Soon after Joshua died, I met with a coworker who had a very similar experience 7 years prior to me. She has been so great along this journey! She now has two living children and has been able to help me understand that my emotions and feelings are totally normal. She expresses how she felt, and although it’s not always the same as how I feel, it’s good to hear her experience through the stillbirth of her own son. She said something to me that day that sounded so strange at the time. Something along the lines of:
“My husband and I separately started buying lottery tickets without telling each other. We never bought lottery tickets before, other than the occasional time when the jackpot was really high. But we both felt like life had dealt us some really shitty cards and that life owed us something. We felt like we were bound to be lucky.”

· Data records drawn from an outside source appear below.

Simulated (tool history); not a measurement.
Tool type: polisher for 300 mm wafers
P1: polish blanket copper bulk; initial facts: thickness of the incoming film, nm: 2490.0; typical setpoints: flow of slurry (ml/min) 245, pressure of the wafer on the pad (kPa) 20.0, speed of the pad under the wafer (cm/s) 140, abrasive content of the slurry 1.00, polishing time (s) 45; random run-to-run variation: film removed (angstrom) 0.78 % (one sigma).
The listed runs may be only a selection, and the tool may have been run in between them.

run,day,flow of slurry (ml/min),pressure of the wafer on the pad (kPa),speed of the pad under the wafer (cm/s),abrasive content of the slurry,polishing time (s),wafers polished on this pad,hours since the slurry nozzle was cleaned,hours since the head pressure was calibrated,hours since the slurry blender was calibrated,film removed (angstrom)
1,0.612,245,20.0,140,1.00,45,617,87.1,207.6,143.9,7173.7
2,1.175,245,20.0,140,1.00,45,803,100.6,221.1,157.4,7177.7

I thought this was a silly concept when she told me, but recently I’ve been struck with the same feeling. Lately I feel like every sweepstakes or drawing I enter, I’m bound to win. I’ve not really won anything before so I’m not sure why I feel like I should win now, but for some reason I feel like I am going to win. Not that I deserve to win, not that I’m lucky, but like my coworker said, I feel like life owes me. Logically, I know life doesn’t owe me anything, but that’s how I feel right now.
I don’t know what’s gotten into me. I entered into the Ellen Mother’s Day Show and thought for sure they were going to pick me to go. Even yesterday I was at an event and there were 4 prizes to enter into. I knew I was going to win….I didn’t. I called my husband afterwards and told him how much I felt like my name would be picked and I was upset it wasn’t. It sounded so silly coming out of my mouth. I knew what I was saying was senseless. I knew feeling upset about not winning was downright dumb.
Being a Christian, I don’t truly believe in luck or karma. Sometimes I use the terms: “that was lucky”, “good luck”, “karma…what goes around, comes around”. I believe that God has a hand in what happens in my life. Not luck, not karma. If I win, God had a hand in it. Life doesn’t owe me anything, and neither does God.